An erratum (plural errata) is a published notice that corrects a mistake in an earlier article, report, broadcast, or academic paper. In journalism and scholarly publishing, errata are the standard mechanism for fixing factual inaccuracies — misspelled names, wrong dates, misattributed quotes, miscalculated figures, or production errors such as a missing chart — without rewriting or retracting the original work.
The distinction matters for researchers. An erratum typically denotes an error introduced by the publisher (e.g., a typesetting mistake), while a corrigendum denotes an error introduced by the author. A retraction is more severe and withdraws the work entirely, usually for fundamental flaws, fabrication, or plagiarism. Most major outlets and journals — including The New York Times, The Guardian, Nature, The Lancet, and Science — maintain dedicated corrections sections or append correction notices to the original online article.
Best practice in serious newsrooms is to:
- Date and label the correction clearly.
- Preserve the original text so readers can see what changed.
- Specify exactly what was wrong and what the accurate information is.
- Link the correction from both the standalone notice and the original piece.
For Model UN delegates, IR students, and junior analysts, errata are a useful research signal. When citing a news article or journal paper, you should check whether an erratum or corrigendum has been issued — citing a figure that was later corrected undermines a position paper or briefing. Databases such as PubMed and Crossref flag corrections directly on the record, and Retraction Watch tracks the more serious end of the spectrum.

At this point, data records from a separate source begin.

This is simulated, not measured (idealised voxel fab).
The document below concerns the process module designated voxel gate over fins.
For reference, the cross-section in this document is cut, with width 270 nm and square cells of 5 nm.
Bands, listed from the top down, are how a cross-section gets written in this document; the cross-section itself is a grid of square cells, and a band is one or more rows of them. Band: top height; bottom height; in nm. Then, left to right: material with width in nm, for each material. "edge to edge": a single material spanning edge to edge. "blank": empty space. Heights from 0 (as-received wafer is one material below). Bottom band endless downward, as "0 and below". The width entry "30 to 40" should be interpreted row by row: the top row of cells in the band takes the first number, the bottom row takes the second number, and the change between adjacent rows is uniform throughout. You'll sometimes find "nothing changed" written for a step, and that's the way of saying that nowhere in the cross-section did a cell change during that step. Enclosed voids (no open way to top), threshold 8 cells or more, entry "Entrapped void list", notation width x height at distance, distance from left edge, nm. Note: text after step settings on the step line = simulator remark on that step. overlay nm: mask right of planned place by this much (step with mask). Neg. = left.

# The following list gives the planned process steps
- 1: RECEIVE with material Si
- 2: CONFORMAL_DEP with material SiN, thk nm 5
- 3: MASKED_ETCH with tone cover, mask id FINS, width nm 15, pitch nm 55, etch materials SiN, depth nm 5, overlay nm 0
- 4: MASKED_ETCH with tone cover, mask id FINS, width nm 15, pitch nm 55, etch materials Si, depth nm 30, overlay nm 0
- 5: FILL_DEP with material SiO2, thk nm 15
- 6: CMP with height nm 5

Errata also appear in official documents: the UN Secretariat routinely issues corrigenda to General Assembly and Security Council documents (designated with the suffix Corr.1, Corr.2, etc.), and treaty depositaries publish procès-verbaux of rectification to fix errors in authenticated treaty texts.
Example
In 2023, *The New York Times* appended an erratum to a story on EU energy policy after misstating the year a particular Russian gas pipeline came online.
Frequently asked questions
An erratum corrects an error caused by the publisher (e.g., typesetting), while a corrigendum corrects an error introduced by the author. In practice many outlets use the terms interchangeably.